Thursday, March 24, 2016

The Doubled Life of Dietrich Bonhoeffer: Speaking at seminaries

My book, The Doubled Life of Dietrich Bonhoeffer is out, and I am the proud recipient of several review copies. Tuesday, I was pleased to be able to talk about the book at Earlham School of Religion  (ESR) and Bethany seminaries in Richmond, Indiana. A short version of my talk is below:
     In the spring of 1939,  Bonhoeffer visited  his twin sister Sabine in London. He took with him his best friend Eberhard Bethge. World War II  loomed, and during idle moments in Sabine’s garden, amid the forsythia and dark mauve lilacs, during what Sabine called  ‘a magical spring,” Dietrich wondered if he should allow himself to be caught in England when the war started. He was, after all, in the company of the two people in the world with whom he felt, as he put it, “in contrast to . . . other people … a remarkable sense of closeness.”
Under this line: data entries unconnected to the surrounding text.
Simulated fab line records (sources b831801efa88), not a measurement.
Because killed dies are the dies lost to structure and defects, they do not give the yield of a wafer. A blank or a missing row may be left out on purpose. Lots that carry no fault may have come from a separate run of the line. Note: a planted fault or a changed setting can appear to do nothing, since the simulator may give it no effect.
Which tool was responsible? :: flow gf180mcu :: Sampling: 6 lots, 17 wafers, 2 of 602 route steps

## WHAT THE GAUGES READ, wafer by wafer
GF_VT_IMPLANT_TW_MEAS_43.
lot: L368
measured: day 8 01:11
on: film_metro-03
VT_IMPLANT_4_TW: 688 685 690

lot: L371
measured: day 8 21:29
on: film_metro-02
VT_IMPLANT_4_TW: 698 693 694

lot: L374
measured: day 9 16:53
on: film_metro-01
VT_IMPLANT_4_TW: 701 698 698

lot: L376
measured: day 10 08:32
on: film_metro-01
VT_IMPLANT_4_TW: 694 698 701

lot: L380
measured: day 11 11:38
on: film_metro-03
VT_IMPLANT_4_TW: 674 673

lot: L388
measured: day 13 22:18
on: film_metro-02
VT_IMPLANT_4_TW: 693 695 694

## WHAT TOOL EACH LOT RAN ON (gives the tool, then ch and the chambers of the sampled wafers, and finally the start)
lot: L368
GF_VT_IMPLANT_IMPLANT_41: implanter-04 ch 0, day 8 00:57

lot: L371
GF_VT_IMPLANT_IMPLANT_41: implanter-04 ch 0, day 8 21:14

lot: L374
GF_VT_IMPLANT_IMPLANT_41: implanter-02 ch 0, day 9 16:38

      Although I started with the hypothesis that women were underrepresented in the Bonhoeffer story, even I was surprised to find out the extent to which women populated the  innermost circle of deepest emotional intimacy in his life. Bonhoeffer had a very wide acquaintance and  many, many friends. He was part of the interwar trans-European elite and as the saying goes, he knew almost everybody. He had by all accounts, a self assurance and a perfect command of manners that made him welcome in the highest echelons of society. His aunts were countesses, his circle included aristocrats and top government officials and he counted among his friend Prince Louis Ferdinand, son of the deposed Kaiser Wilhlem II. Yet those few very closest to him were primarily women: his twin, Sabine, his grandmother Julie Tafel, his older friend Ruth von Kleist Retzow and, at the end of his life, if unwittingly, his fiancĂ©e Maria von Wedemeyer. The male in this innermost circle was Eberhard Bethge. It was often women that he was closest to and women who sustained him.
   Why does it matter that women are left out of his story? Beyond the almost self-evident idea that we prefer the truth, that we seek an undistorted picture, that if possible, we like to rub some of the fog away from the glass in our prison house of language so that we can see clearly, the women are important because so often in dialogue with them Bonhoeffer hammered out his theology. Further, this man for whom the personal was always the theological and the theological the personal, built up through these women the layers of experience  that helped form his theology. (Men contributed too—but we have that well documented).
     Writing primarily about women thrust me into the genre of women’s writing—because of the lack of  secondary source material, I relied on the letters and memoirs the women produced. These memoirs were a species of women’s writing, often with a strong emphasis on the domestic, versus a highly masculinized biography like Bethge’s, filled as it is with the manifestly important business of church struggle and theology.  In my book, I worked to capture some of the domestic flavor of the women’s writing—and , through writing narrative nonfiction also to provide a sensory context, including what is missing in many accounts of Bonhoeffer,  such the food people ate, the movies they saw, what bombed Berlin looked like, how a cold winter or rationing affected people. One of my favorite parts of the project was getting into the "skin" of the period and trying to envision what characters were seeing and doing as they went about their lives. 
      Finally, it's a concern for me to note that so few of my students under 30 (which is most of my students) have ever heard of Bonhoeffer, even thought the issues he identified and struggled with as important are almost with identical with issues we struggle with today: living in a post-Christian age characterized by declining church membership, the challenges posed by technology and the post-Enlightenment framing of reality, and particularly the new rise of nationalist demagoguery in conditions of anxiety that are not far divorced from the political realities of the 1920s and '30s. Bonhoeffer’s response is important, both because he was ahead of his time and because he was the product of a time that is in some ways the same and some ways apt to differently configure the political divisions and preoccupations of our own.